1. Respect Recipients' Time
This is the golden rule. As the message sender, the onus is on YOU to minimize the time your email will take to process. Even if it means you take more time at your end before sending. Exercise restraint. Be concise and to the point. Email should be used to disseminate information, ask a quick question, or document a verbal conversation. If you are seeking a response, be clear and direct about what you are asking for. E-mailers should strive to bring closure to work/questions, not create more work. You don't need to reply to every email, especially not those that are themselves clear responses. Replying with only the word "Thanks" can be useful when you need to express gratitude or acknolwedge receipt of a message, but consider that your Thanks message will consume time to process.
2. Ensure Email is the Best Way to Communicate Your Message
Does your topic warrant an email or would it be quicker and more efficient to pick up the phone? Phone or face-to-face communication is much better for sensitive, emotional, or complex conversations. Tone is important and is easy to misinterpret in email. Intemperate, sarcastic, or hasty remarks sent in an email can result in unfortunate misinterpretation, and it's possible for them to be broadcast far beyond the audience the sender intended. Consider email as an “electronic postcard” that can easily be forwarded and read by unintended recipients. Assume anything you put in writing has the possibility of becoming publicly accessible.
3. Slow or Short Responses are OK, but Lack of Response Is Not
Given the email load we're all facing, it's okay if replies are not immediate; however, not responding to someone's email questions is a problem. If you're swamped, figure out a system for triaging your email so that you don't leave someone hanging, or cause something to slip through the cracks. (Ask IT/IG for ideas on this if you need help.) It helps to assume positive tone and intent, even when the message or response appears short.
4. Strive for Clarity
Start with a subject line that clearly labels the topic, so that recipients easily know the intent of the message. Subject lines should be specific, for example, “Pizza available in the Atrium at 3:15” rather than just “Pizza.” Within your email message use crisp, muddle-free sentences. If the email has to be longer than five sentences, make sure the first sentence provides the basic reason for writing.
5. Slash Surplus cc's
cc's are like mating bunnies. For every recipient you add, you are dramatically multiplying total response time. Not to be done lightly! When there are multiple recipients, please don't default to 'Reply All'. Maybe you only need to cc a couple of people on the original thread. Or none. Instead of hitting REPLY-ALL, just compose or reply to the people who really need to know — often the person who generated the original email. Only include those who may contribute to the topic, or who really need to know the information.
6. Tighten the Thread
Some emails depend for their meaning on context and the previous emails within the thread. It's rare that a thread should extend to more than 3 emails. At that point it should probably be a telephone conversation. Be careful adding someone to a conversation mid-stream. If you must, then provide a synopsis of the conversation to date, rather than expecting a new recipient to read back through the previous emails within the thread.
7. Carefulness Counts
Take time to double-check the recipient(s) email address, proof-read, and make sure your message makes sense. If you’re in a hurry and send your email to the wrong person or group it can be humiliating. Remember that you represent a school with high standards for respect and civility, even in casual email correspondence.

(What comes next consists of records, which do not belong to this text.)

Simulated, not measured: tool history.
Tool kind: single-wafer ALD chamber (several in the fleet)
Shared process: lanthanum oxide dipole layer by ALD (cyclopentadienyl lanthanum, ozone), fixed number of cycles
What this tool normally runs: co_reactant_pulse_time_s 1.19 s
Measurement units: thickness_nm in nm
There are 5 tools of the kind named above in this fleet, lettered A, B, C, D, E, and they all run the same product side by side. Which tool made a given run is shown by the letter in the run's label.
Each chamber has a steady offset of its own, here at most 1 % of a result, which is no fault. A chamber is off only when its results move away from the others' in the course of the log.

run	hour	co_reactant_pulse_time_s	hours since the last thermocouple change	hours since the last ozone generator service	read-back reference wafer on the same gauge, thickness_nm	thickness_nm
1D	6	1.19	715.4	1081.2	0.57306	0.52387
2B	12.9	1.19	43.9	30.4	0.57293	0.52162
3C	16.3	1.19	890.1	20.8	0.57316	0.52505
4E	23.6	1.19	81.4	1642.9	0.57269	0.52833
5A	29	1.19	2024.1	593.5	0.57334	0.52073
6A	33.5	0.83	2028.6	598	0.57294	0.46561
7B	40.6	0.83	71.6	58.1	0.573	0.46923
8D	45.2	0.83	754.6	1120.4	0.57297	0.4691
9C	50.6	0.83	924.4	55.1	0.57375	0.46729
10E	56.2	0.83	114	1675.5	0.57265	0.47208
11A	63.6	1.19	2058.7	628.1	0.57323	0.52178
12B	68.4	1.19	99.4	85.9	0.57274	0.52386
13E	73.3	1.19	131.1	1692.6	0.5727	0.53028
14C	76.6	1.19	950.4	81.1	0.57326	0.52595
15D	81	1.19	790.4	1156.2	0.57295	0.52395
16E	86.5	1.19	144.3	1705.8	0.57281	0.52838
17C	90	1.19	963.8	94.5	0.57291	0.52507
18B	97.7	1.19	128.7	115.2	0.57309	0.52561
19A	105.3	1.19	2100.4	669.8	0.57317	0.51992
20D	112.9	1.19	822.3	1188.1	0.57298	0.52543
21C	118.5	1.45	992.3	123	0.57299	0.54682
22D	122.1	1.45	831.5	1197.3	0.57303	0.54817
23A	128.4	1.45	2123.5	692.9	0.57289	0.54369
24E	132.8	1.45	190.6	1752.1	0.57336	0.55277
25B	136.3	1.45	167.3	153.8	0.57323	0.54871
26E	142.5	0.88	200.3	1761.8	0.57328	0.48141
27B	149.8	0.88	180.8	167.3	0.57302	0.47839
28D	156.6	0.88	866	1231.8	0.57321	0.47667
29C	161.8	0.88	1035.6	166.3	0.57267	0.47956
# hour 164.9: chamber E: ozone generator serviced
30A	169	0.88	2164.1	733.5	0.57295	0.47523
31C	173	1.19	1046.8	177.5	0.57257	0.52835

8. Give these Gifts: EOM NNTR
If your email message can be expressed in half a dozen words, just put it in the subject line, followed by EOM (= End of Message). This saves the recipient having to actually open the message. Ending a note with "No need to respond" or NNTR, is a wonderful act of generosity. Many acronyms confuse as much as help, but these two are golden and deserve wide adoption.
9. Respect The Sender's Recipient Choices
Email that was specifically addressed to an individual recipient or recipients should not be copied or forwarded to others without permission. It is fine to forward an external notification of an event that a group may appreciate knowing about. It is a breach of etiquette and trust to post information clearly intended for “private” conversation to be forwarded to others, or to be made public. Anyone with the desire to share information to others should speak to the sender first.
10. About Attachments
Sending text as an attachment when it could have been included in the body of the email wastes recipients' time.